It's been a rough ride for the fund, based in Bethesda, Md. Calvert's Global Alternative Energy Fund was down 58 percent in 2008, then bounced back with a 23 percent gain in 2009, only to fall another 20 percent in 2010. Companies in the sector have faced multiple challenges, from difficulty getting financing to competition from falling natural-gas prices. [Editor's note: This paragraph was changed to correct the location of Calvert's headquarters.]

But Calvert, which did not respond to requests for comment, is pushing ahead with the same strategy. As of Dec. 31, more than 54 percent of the fund's portfolio was in solar and wind.

Some funds appear to be as zealous as ever for the clean-energy cause. The Guinness Atkinson Alternative Energy Fund has 80 percent of its holdings in wind and solar. Down a painful 29 percent over the past three years, the London-based fund ranks dead last among energy-sector funds, according to Morningstar.

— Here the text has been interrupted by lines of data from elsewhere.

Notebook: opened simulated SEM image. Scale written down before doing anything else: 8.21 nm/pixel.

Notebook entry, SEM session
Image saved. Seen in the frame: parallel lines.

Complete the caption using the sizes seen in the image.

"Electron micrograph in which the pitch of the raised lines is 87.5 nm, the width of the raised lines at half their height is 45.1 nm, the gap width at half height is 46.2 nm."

Portfolio manager Matthew Page makes no apologies, nor does he profess a lofty social mission to justify shareholder martyrdom. Instead, he's buying up Chinese solar-panel manufacturers because he believes they're undervalued.

Other funds with climate concerns are hedging their bets – and generating better returns. Since late 2009, the Winslow Green Growth Fund has been investing not only in climate-change solutions but also in adaptations. As a result, it owns fewer solar stocks now than six months ago and owns more companies that make farming more efficient in an anticipated era of drought and environmental stress.

"As we began to really appreciate that our country, and frankly the world, don't seem to have a stomach for addressing climate change through mitigation … we began thinking more about adaptation," says Jackson Robinson, founder and portfolio manager of the Winslow Green Growth Fund. "We're going to have more violent weather, more droughts, more shortages – and we're actually seeing that – so how do you invest?"

The Winslow Green Growth Fund has an environmental mandate beyond climate-related issues; its largest sector holdings are in green building and resource efficiency areas. Clean energy made up 15 percent of the portfolio in 2007; today, it's just 10 percent. The fund earned a 7.4 percent return last year and is down 14.5 percent over three years.

Sometimes conventional energy investments help buffer the impacts of renewables in a portfolio. The New Alternatives Fund has increased its holdings in natural gas from less than 10 percent in 2005 to almost 14 percent now. Natural-gas companies are controversial since they trade in fossil fuel, says fund manager Murray Rosenblith, but he likes how they're cleaner than coal and pay a portfolio-stabilizing dividend. He adds that the fund remains committed to renewable energy. Solar, for instance, represents about 5 percent of holdings.

"The whole idea of the fund was to provide capital for the development of an infrastructure built on alternative energy," Mr. Rosenblith says. "If we don't do that with a long-term vision, then we're not fulfilling our original mandate."